I recently thought more about this and after revisiting this thread a couple more times I think I may have some more answers from a “linguistic” sense as opposed to just a practical one. If anyone else finds the study of language itself to be a fun topic this may be interesting to you as well.
In Japanese, there are obviously 5 main vowels, あ い え う and お. Between these are two “high vowels”, い and う, two “low vowels”, あ and お, and the remaining “middle vowel”, え.
I say “high vowels” for い and う because of tongue position. When you say a flat い or う in Japanese, your tongue is high in the mouth, almost touching the roof.
These are also vowels you see in “unvoiced vowel” phenomena, where a high vowel sandwiched by 2 unvoiced consonants are also unvoiced. Think how the phrase: 失礼します is spoken as “shtsureisimas” as opposed to “shitsureishimasu”, the “i” in “shitsu” is sandwiched between the unvoiced “sh” and “ts” consonant sounds, thus becoming unvoiced. likewise for “masu”, the “u” is sandwiched between the unvoiced “s” and nothing, and since “nothing” is unvoiced, so is the “u”.
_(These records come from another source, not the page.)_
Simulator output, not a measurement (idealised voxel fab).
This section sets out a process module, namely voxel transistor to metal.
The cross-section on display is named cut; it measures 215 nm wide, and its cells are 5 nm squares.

I say all of that to explain this. When initially going over the あい → え casual contraction phenomenon, I had wondered if it was restricted to just this pattern. As Sidgr correctly noticed, however, there was also a おい → え pattern noticed.
I tried to think if there were any more examples of this I’ve heard in casual speech, when I realized I’ve heard “違ぇ” (read ちげぇ) before, which is a あう → え pattern.
That is where it finally dawned on me.
What if it’s not a “あい → え”, “おい → え” or “あう → え” rule, but instead a “low vowel + high vowel → え” rule?
This would make sense as え as a vowel sound has your tongue in the middle of your mouth, as opposed to “lower vowels” like あ and お, so as a “casual contraction” え would mean you didn’t have to move your tongue around as much, increasing the speed at which someone could talk.
I don’t have any proof that this is the “exact” reason why the rule exists, but it makes so much sense to me that I can’t think of what other reason there might be as to why.
I might take this reply and make a whole new thread at some point, but I figured it still related to the original question as there was no real answer as to “why” just that “it happens sometimes”.